( dpa ) - Calls were growing in Israel Sunday for the government to approve a wide-ranging ground offensive in the Gaza Strip to thwart incessant rocket attacks against the southern areas of the Jewish state, but Prime Minister Ehud Olmert warned that emotions should not dictate policy.
Addressing his ministers at Sunday's weekly cabinet meeting in Jerusalem, after around 40 rockets were launched from the Gaza Strip at Israel over Friday and Saturday, the prime minister said that "it must be clear that outrage is not a plan for action." Olmert, who met with defence chiefs before the cabinet meeting to discuss the rocket fire, said Israel instead had to act "in a systematic and orderly fashion over time. This is what we are doing. This is what we will continue to do.
"We will continue to reach all the responsible terrorists including those who dispatch and control them," a government statement quoted him as saying.
Interior Minister Mier Shitreet suggested that the Israeli military should choose a Gaza neighbourhood, warn its residents to leave, and then wipe it out.
"That way those in Gaza will understand we are serious," he said.
Transport Minister Shaul Mofaz, a former defence minister and military chief of staff, accused the government of "lacking focus" in its response to the rockets.
"We need to decide now what our goals are, and then decide on our course of action," he said.
Later, Foreign Minister Tzipi Livni said a Palestinian state could not be formed as long as Hamas continued to control the Gaza Strip.
" Gaza is today a problem for anyone who seeks peace, and therefore can never be part of a future Palestinian state," she said.
Meanwhile, a Palestinian militant from the Popular Front was killed in the afternoon in a gunfight with Israeli soldiers. The Israeli military said he had opened fire on the troops who shot back.
One of the rockets which struck Israel on Saturday night seriously wounded two brothers, aged 19 and 8, when it hit two metres from where they were walking in the town of Sderot, which lies about two kilometres east of the Gaza Strip and which has borne the brunt of the rocket barrages launched from the strip.
Doctors were forced to amputate one of the legs of the 8-year-old on Sunday morning, and angry Sderot residents jeered Defence Minister Ehud Barak when he made an early morning visit to the town.
The minister's statement that "we will continue to attack (rocket-launching militants) with all available means," was virtually drowned out by shouting and demands that he resign.
Sderot residents then travelled by convoy to Jerusalem, where they staged an angry demonstration outside the prime minister's bureau. Some of them scuffled with police and tried to break through the metal security barrier outside the building.
The demonstrators had previously staged a sit-in at the entrance to Jerusalem, blocking traffic.
In retaliation for the attacks, Israel launched four overnight airstrikes on the Gaza Strip, killing a senior Hamas militant and wounding 10 people.

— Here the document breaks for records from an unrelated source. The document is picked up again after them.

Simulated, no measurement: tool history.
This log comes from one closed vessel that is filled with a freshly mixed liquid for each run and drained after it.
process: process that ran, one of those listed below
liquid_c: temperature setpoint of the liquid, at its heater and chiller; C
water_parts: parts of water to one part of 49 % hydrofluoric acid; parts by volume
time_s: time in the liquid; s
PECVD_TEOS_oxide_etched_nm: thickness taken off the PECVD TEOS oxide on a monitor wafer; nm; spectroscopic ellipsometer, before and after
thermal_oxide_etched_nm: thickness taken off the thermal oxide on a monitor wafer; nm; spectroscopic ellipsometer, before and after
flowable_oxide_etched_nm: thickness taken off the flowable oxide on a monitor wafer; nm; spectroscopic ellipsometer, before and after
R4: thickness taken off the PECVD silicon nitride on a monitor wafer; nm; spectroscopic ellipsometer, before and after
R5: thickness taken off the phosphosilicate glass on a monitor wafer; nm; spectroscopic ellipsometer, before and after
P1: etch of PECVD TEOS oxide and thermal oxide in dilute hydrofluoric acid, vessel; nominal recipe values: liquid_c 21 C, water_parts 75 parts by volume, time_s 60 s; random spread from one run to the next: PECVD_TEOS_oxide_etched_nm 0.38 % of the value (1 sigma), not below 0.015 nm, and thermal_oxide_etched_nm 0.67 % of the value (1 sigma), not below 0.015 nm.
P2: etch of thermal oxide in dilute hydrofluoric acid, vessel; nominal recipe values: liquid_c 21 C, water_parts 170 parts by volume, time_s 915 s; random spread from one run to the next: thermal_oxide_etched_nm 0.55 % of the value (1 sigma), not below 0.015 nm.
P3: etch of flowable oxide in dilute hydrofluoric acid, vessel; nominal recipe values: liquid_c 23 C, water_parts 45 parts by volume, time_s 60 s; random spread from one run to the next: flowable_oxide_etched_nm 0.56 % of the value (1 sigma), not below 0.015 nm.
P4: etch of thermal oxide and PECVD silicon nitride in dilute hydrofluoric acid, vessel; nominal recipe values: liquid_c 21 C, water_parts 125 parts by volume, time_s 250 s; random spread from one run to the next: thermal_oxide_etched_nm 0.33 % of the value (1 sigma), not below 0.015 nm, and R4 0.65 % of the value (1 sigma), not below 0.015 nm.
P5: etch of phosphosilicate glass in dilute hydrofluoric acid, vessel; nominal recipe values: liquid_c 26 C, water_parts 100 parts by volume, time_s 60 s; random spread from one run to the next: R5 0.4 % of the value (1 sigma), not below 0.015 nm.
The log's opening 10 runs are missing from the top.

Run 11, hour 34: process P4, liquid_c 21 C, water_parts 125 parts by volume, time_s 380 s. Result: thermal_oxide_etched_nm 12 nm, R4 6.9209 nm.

The aircraft also struck a post belonging to Hamas' armed wing in the town of Khan Younis in the southern Gaza Strip and hit a building said to be a storehouse for Hamas arms and rockets.
A Hamas spokesman said in response to the Israeli strikes that the attacks would not bring security to the "Zionists."
"Inasmuch as the Israeli massacres, assassinations and invasions continue, the army of occupation should prepare itself to receive strikes by the Palestinian resistance," Ismail Radwan said.